Blithely suggesting artists pour millions of pounds worth of professional training, invaluable expertise and years of experience down the drain permanently because of the government’s inept mishandling of a temporary crisis that needs an urgent solution doesn’t even make economic sense.

An arts career is like planting a field of avocado trees*. Each avocado tree takes five to thirteen years to bear fruit. Some of the trees you plant and tend won’t bear much fruit, but other trees will flourish, it’s just hard to say when.

This is the policy equivalent of telling every avocado farmer they may as well bulldoze all of the avocado trees in the country because there’s been a bad winter, whilst gesturing vaguely towards the countryside and muttering ‘plant something else?’. Plant what exactly? Apples? Corn? Wind turbines?

If there’s going to be no financial support for artists from this negligent government, sensible advice might be to use your transferrable skills and creativity to try to pivot to temporary work which is not too distant from the work you usually do; teaching, consultancy, project production and management etc.
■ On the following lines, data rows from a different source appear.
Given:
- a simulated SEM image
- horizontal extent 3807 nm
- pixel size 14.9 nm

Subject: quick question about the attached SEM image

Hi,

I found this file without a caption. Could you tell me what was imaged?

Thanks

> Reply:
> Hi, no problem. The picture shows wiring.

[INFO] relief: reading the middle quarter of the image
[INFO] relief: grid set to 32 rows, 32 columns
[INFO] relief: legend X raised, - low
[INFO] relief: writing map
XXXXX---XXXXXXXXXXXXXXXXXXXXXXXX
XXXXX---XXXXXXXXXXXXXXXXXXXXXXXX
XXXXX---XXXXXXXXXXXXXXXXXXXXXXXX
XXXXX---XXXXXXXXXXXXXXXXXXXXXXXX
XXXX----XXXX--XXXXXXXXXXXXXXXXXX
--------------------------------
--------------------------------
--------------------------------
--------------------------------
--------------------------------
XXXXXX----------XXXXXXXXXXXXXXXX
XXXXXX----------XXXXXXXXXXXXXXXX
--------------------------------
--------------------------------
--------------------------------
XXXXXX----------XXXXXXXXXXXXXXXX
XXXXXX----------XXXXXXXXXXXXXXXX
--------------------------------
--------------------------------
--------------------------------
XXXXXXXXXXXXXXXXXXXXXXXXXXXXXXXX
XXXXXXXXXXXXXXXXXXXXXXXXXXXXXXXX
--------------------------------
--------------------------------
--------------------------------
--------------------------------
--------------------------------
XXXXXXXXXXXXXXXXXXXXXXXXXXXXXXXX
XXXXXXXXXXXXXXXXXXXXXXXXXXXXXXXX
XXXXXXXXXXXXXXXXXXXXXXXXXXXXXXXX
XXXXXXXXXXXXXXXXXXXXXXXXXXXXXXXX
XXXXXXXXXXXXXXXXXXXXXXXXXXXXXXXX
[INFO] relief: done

Or try a different job in the creative sector that might help your career as an artist later down the line. Or a temporary job that leaves your brain enough space to focus on your creative ideas. Or not working and claiming Universal Credit (which carries a bizarre stigma in the UK when in much of the rest of Europe it’s seen as perfectly normal), whilst using the time to do additional training or research to get even better at the job which is your true calling. Or just do whatever you can bring yourself to do, even if that’s mostly crying and sleeping, because this year has been terrible.

None of those options are ideal, but most artists improvise and take less than ideal work (or have had to at some point) in order to survive.

None of which mean arts jobs aren’t viable.

“The UK’s roaring creative industries made a record contribution to the economy in 2017, smashing through the £100 billion mark”
- The UK Government

It simply means the government are continuing to prioritise subsidy of other industries, because they don’t care about the arts and we don’t have strong enough unions.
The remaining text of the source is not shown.